Quuxplusone / LLVMBugzillaTest

0 stars 0 forks source link

Excessive loop unrolling #41957

Open Quuxplusone opened 5 years ago

Quuxplusone commented 5 years ago
Bugzilla Link PR42987
Status NEW
Importance P enhancement
Reported by agner@agner.org (agner@agner.org)
Reported on 2019-08-13 10:22:36 -0700
Last modified on 2020-01-19 20:54:30 -0800
Version 6.0
Hardware PC All
CC blitzrakete@gmail.com, chandlerc@gmail.com, craig.topper@gmail.com, dgregor@apple.com, erik.pilkington@gmail.com, florian_hahn@apple.com, hfinkel@anl.gov, jdoerfert@anl.gov, llvm-bugs@lists.llvm.org, llvm-dev@redking.me.uk, llvm@meinersbur.de, richard-llvm@metafoo.co.uk, spatel+llvm@rotateright.com
Fixed by commit(s)
Attachments
Blocks
Blocked by
See also PR26532, PR44593
I think we need to re-evaluate the advantages and disadvantages of loop
unrolling.

Clang is often unrolling loops excessively in cases where there is no advantage
in unrolling.

Loop unrolling is advantageous when the loop overhead is costly or when
expressions or branches that depend on the loop counter can be simplified. But
loop unrolling gives no advantage when the bottleneck lies elsewhere.

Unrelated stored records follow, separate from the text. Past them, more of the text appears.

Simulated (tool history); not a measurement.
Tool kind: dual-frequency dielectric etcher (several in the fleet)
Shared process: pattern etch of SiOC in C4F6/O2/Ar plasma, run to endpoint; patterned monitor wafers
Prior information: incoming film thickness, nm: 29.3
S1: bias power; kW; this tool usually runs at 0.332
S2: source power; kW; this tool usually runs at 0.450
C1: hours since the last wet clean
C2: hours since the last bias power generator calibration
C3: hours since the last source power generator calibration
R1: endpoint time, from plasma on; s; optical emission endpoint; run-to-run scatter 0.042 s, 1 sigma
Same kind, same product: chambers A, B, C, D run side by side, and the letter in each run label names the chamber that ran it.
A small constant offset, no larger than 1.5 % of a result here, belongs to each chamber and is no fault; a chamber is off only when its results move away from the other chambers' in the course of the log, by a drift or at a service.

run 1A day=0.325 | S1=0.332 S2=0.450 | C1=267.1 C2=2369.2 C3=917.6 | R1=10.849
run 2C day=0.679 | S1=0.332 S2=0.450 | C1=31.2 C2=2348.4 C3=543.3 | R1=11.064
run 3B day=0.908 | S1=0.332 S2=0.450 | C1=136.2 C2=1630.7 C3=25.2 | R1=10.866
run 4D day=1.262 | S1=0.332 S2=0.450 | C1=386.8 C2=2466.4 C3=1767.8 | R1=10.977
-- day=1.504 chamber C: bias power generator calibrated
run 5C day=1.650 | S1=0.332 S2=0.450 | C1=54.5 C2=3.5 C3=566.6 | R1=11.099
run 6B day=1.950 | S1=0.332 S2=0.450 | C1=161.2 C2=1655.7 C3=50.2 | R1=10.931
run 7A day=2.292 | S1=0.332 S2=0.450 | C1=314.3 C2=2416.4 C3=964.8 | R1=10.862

The limiting factor is likely to be the floating point/vector unit in the CPU
if a loop contains floating point or vector code. The loop overhead is often
reduced to an integer addition and a fused compare/branch instruction.
The integer unit has plenty of resources to run the loop overhead
simultaneously with the floating point or vector code at zero extra cost.

The situation is no better if the instruction decoder is the bottleneck, which
is quite often the case. A tiny loop will fit into the micro-op cache or
loopback buffer of modern CPUs so that the loop will run on decoded
instructions only. A large unrolled loop is unlikely to fit into these buffers,
which means that the unrolled loop is slower.

Even if the unrolled loop is not slower when measured in isolation, it can slow
down other parts of the program because it consumes excessive amounts of code
cache.

A simple example:

const int size = 58;
double a[size], b[size], c[size];

void test () {
    for (int i = 0; i < size; i++) {
        a[i] = b[i] + c[i];
    }
}

clang -O2 -m64 will unroll this loop completely up to size = 59

clang -O3 -m64 will unroll this loop completely up to size = 119

Clang is vectorizing the loop, which is a good thing, but there is no advantage
in unrolling further.

Literature: I have described the loopback buffer, micro-op cache, and other
details of different CPUs in the manual "The microarchitecture of Intel, AMD
and VIA CPUs" https://www.agner.org/optimize/microarchitecture.pdf
Quuxplusone commented 5 years ago
We have, indeed, always considered full loop unrolling part of the early
canonicalization process. We do, essentially, limit the partial unrolling
factor based on an estimate of the number of uops and the target-specific size
of the uop cache (the thresholds are now set by the LoopMicroOpBufferSize
variable in the various lib/Target/X86/X86Sched*.td files). Full unrolling,
however, we don't limit in the same way. I believe the rationale was that full
unrolling tends to enable other optimizations, and so we do this limited only
by some heuristic practicality threshold.

It might be interesting to conduct the following experiment. In
include/llvm/CodeGen/BasicTTIImpl.h, in getUnrollingPreferences, where we have
this:

  UP.PartialThreshold = MaxOps;

add:

  UP.Threshold = MaxOps;

and see how that affects things.
Quuxplusone commented 5 years ago
As Hal mentioned, (full) unrolling may enable other optimizations. I think of
folding an index expression such as i*8+1 into a constant, remove a constant
table lookup, or the SLP vectorizer might vectorize a stream of instructions
that the LoopVectorizer cannot.

However, this requires different heuristics than we currently have which
estimates the code size in instructions. The inliner heusristic e.g. also takes
into account parameters which become constant.